Ceremony in Brussels
A European Parliament Hall will be dedicated to the Italian jurist, formed within Catholic associations, a father of the constitution, several times prime minister, killed by the Red Brigades. He was a politician who knew how to set the problems of the Country within the extensive and decisive framework of the continental and international dimension.
“No one should choose between being in Europe and in the Mediterranean, since the whole of Europe is in the Mediterranean”: it is one of the countless, famous political perceptive insights of Aldo Moro (1916-1978), grown up in the ranks of the Italian Catholic University Federation, a father of the Constitution, a prominent figure of the Christian Democrats, several times President of the Council of Ministers, killed after a tragic and long kidnapping by the Red Brigades.
Moro is often remembered in political circles and in the realm of historiography, for his contribution to Italian politics. But he
also was a great “thinker of Europe” a national leader who understood the international dimension of problems,
at a time blemished with the scars of the Second World War, a time of inner reconstructions against the backdrop of the Cold War and of CEE developments. It is no coincidence that on February 24 a hall of the European Parliament in Brussels will be dedicated to Moro, to the presence of Italian and EU political leaders.
Martin Schulz, German, President of the European Parliament, said that Moro “has been an example of ‘high’ politics, in Italy and in Europe. The political philosophy of Moro, his respect for pluralism, his quest for dialogue and political synthesis, strengthening institutions and their legitimacy, are a legacy that Moro has left Italy and the Union, which we must defend in these times of great difficulty for the European project.” A year ago, during an official ceremony, the President of the Italian Senate Pietro Grasso highlighted another aspect regarding Aldo Moro’s contribution to Europe, whose vision extended to the Atlantic, to the Middle East and to the Mediterrean (stressing the extent of his prophetic vision): “The greatest legacy of Moro’s international vision is the ability – which too often is lacking in Italian institutions and politics – to look beyond individual crisis, to think strategically, to consider the medium and long term as normal temporal dimensions of foreign policy. The critical issues that we live today must be seized … to strengthen the tools, processes, values as well as the potentialities that abound in our Country. ” This course of action “requires, first and foremost, a political approach capable of defining and implementing not partisan interests but rather the interests of all citizens and of our Country worldwide.”

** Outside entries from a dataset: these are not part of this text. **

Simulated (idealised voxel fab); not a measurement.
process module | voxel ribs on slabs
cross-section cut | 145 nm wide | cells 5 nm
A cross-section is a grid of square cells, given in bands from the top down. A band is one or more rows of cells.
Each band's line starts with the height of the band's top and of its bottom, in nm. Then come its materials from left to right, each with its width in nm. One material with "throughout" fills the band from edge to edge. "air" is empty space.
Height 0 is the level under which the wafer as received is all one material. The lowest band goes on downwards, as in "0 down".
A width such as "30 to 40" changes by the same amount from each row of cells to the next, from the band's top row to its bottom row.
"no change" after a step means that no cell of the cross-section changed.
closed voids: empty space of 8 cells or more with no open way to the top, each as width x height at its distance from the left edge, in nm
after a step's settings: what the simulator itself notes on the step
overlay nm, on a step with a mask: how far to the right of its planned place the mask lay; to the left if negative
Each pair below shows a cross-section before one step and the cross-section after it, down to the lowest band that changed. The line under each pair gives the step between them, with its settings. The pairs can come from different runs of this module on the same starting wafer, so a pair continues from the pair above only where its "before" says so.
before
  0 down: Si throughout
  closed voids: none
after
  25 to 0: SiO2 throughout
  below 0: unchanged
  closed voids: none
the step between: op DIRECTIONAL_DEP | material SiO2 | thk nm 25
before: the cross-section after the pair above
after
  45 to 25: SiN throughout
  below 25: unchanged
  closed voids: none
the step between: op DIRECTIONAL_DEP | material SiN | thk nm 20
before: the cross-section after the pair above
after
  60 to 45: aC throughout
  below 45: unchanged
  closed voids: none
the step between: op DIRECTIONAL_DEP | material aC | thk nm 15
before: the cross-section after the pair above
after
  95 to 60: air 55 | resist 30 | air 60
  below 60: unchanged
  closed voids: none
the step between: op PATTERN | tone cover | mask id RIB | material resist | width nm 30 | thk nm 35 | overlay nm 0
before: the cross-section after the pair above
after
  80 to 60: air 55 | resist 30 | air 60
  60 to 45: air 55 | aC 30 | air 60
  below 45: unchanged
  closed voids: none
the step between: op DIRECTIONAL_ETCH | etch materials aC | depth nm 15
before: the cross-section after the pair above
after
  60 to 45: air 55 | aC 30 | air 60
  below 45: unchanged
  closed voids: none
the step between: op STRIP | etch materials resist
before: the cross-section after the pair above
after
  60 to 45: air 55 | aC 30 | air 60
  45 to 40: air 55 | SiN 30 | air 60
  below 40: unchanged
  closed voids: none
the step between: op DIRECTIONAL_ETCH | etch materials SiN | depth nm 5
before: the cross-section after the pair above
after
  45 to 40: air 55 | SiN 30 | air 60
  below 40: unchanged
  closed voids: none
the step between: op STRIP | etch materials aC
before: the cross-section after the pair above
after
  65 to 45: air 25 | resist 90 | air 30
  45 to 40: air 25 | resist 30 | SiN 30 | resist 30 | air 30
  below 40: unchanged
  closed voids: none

Thus Moro’s lifelong contribution – begun in Maglie, in the Apulia region, on September 23 1916, ended with an extreme sacrifice inflicted by terrorism in Rome, on May 9 1978 – has left a deep mark in Italy and in Europe, so much so that Moro is forever placed in the limelight of the supporters of united Europe, whose Christian inspiration left a deep trace within Moro’s life, thought and action, at private and public level alike. “In the story of his life – wrote one of his biographers, Guido Formigoni – emerges the story of a Catholic leadership, formed in the years of the dictatorship, that governed one of the most delicate phases of Italy’s democratic government. ” Formigoni pointed out:
“Moro was primarily an intellectual, who must be understood beyond his political role, in the light of the peculiar traits of his thought, which was that of a brilliant jurist and a virtuoso interpreter of his time.”
A “politician” who is also “an interpreter of his time”: Brussels pays tribute to this personality, whose specific traits today – at a time when Europe is withdrawn and under pressure – we feel the want of and the need for.